Stop Doing Spec Work - Here's How to Decline Politely and Still Get the Job

Spec work is one of those discussions that gets repetitive but I want to approach it practically. Not “spec work is wrong” (you know that) but how to decline it in a way that keeps the relationship and sometimes converts it.

Scripts that have worked for me:

For cold spec requests (“send us some concepts”):
“We don’t work speculatively, but I’d love to show you what we’ve done for similar briefs and talk through how we’d approach yours. Would a 30-minute discovery call make sense?”

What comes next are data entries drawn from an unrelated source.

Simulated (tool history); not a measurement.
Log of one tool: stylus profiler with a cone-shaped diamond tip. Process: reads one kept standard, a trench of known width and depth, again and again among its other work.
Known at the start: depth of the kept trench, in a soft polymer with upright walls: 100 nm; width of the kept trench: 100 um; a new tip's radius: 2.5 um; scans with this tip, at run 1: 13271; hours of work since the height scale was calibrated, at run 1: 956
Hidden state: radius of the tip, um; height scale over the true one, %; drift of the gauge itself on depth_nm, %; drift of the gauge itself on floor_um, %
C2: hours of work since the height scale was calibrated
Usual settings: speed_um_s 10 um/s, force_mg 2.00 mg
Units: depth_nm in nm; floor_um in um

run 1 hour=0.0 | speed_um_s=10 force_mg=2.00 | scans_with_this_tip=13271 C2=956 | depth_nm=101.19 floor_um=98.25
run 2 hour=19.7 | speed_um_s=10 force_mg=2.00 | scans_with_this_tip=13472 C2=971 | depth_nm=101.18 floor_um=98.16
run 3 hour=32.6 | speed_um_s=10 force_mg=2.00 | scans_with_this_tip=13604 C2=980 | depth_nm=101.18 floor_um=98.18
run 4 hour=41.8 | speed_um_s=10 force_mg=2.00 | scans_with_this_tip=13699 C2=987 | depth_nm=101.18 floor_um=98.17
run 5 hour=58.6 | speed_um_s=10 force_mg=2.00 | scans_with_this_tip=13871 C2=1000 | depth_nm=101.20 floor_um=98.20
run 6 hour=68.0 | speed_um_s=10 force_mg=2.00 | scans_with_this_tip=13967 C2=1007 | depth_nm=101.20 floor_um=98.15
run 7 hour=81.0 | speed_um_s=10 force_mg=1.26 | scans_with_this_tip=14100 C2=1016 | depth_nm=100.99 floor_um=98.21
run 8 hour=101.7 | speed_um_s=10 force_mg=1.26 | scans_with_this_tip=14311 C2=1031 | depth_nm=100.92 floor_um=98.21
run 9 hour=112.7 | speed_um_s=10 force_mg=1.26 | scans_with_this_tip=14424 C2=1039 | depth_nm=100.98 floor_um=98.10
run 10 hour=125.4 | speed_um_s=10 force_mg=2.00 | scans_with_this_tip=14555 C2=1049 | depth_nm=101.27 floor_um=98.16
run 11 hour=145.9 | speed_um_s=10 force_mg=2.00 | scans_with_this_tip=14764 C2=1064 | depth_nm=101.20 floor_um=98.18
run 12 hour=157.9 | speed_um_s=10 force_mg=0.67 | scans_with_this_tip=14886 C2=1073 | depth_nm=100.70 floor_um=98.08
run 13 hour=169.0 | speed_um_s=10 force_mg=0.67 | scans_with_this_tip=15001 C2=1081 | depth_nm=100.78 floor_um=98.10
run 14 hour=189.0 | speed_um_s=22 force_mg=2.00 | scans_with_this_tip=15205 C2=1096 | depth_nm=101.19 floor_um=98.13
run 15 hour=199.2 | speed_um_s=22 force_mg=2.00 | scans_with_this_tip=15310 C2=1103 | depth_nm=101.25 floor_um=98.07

For paid competitions from companies you want to work with:
“Our standard engagement starts with a paid discovery phase. For the same investment, you’d get work developed with your specific brief rather than a competition brief. Interested in that conversation?”

For “just a quick logo to see your style”:
“Our portfolio shows a range of directions across different briefs. Which examples feel closest to what you’re imagining? That’ll tell us both whether we’re a fit.”

The common thread: redirect to your value, not their request. They want to reduce risk. Show them a lower-risk way to work with you.

What phrases or approaches have worked for you in declining spec?

The discovery call pivot is my go-to. It reframes from “we won’t do spec” to “here’s how we actually do this well.” The conversation shifts from their terms to yours.

Portfolio redirection for logo requests is smart. You’re answering their real question (can you do this kind of work?) without doing unpaid work to answer it.

@Grndest_Flow for established companies running unpaid competitions: “We focus on direct client relationships where we can develop work for your specific context. Happy to talk about what that looks like.” Polite, positions you correctly, no apology.

The key is removing defensiveness from the decline. You’re not refusing them, you’re redirecting to how you work best. That distinction changes how it lands.